Bug 10306

Summary: eth1394 stops, keyboard hangs
Product: Drivers Reporter: Stefan Richter (stefanr)
Component: IEEE1394Assignee: Stefan Richter (stefanr)
Status: REJECTED WILL_NOT_FIX    
Severity: normal    
Priority: P1    
Hardware: All   
OS: Linux   
Kernel Version: 2.6.22 - 2.6.25-rc Tree: Mainline
Regression: Yes
Bug Depends on:    
Bug Blocks: 10046    

Description Stefan Richter 2008-03-22 03:46:15 UTC
Latest working kernel version: 2.6.21 (had other eth1394 bugs)
Earliest failing kernel version: 2.6.22
Software Environment: uniprocessor PREEMPT_NONE kernel

  - tlabel consumer eth1394 (IPv4 over FireWire) grabs lots of tlabels
    in soft IRQ context.
  - tlabel recycler khpsbpkt (a kthread of ieee1394) sleeps even though
    it could start putting tlabels back into the pool.
  - eth1394 can't get tlabels anymore, stops the transmit queue,
    schedules a workqueue job.
  - eth1394's workqueue job (run by the events kthread) tries to acquire
    a tlabel.  It does so in non-atomic context and hence sleeps in
    hpsb_get_tlabel() until the tlabel pool is nonempty again.  It would
    then wake up the eth1394 transmit queue again.
  - Normally, khpsbpkt would have been woken up by now and would have
    released a lot of now unused tlabels back into the pool again.
    However, on UP preempt_none kernels, khpsbpkt continues to sleep.
    (The 1394 stack's lower level runing in IRQ context or perhaps
    tasklet context wakes up khpsbpkt.)
  - Since it doesn't get a tlabel, eth1394's workqueue jobs sleeps
    forever as well.

Result is that all other tasks of the shared workqueue can't be serviced, notably the keyboard is stuck, and that the eth1394 connection breaks down.

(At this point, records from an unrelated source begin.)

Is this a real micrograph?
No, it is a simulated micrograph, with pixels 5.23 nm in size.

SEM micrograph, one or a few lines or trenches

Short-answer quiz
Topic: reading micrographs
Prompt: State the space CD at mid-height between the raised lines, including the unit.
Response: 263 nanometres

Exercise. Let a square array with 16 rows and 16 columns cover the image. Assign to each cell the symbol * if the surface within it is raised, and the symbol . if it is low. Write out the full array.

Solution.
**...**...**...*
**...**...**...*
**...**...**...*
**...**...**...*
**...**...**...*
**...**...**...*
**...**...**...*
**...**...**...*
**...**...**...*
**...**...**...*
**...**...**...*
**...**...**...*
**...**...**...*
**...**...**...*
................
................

CONFIG_PREEMPT=y avoids the problem.

Reported by andrey.aleksandrovich at googlemail
http://thread.gmane.org/gmane.linux.kernel.firewire.user/3144
"eth1394, Connection between PC and Laptop disrupts"

Caused by:
http://git.kernel.org/?p=linux/kernel/git/torvalds/linux-2.6.git;a=commit;h=7a97bc03e089d1a75dc533f0fe69ec8dac672916
"ieee1394: eth1394: handle tlabel exhaustion"
Comment 1 Stefan Richter 2008-03-24 14:41:42 UTC
Tested with ftp between Core2Duo i686 SMP PREEMPT and Core2Duo x86-64 *UP* PREEMPT_NONE, wasn't able to reproduce the bug with it.  Need to try a different test PC, and maybe with scp instead of ftp.
Comment 2 Stefan Richter 2008-12-13 03:13:51 UTC
This should be fixed eventually by providing a IP over 1394 implementation in the new firewire driver stack.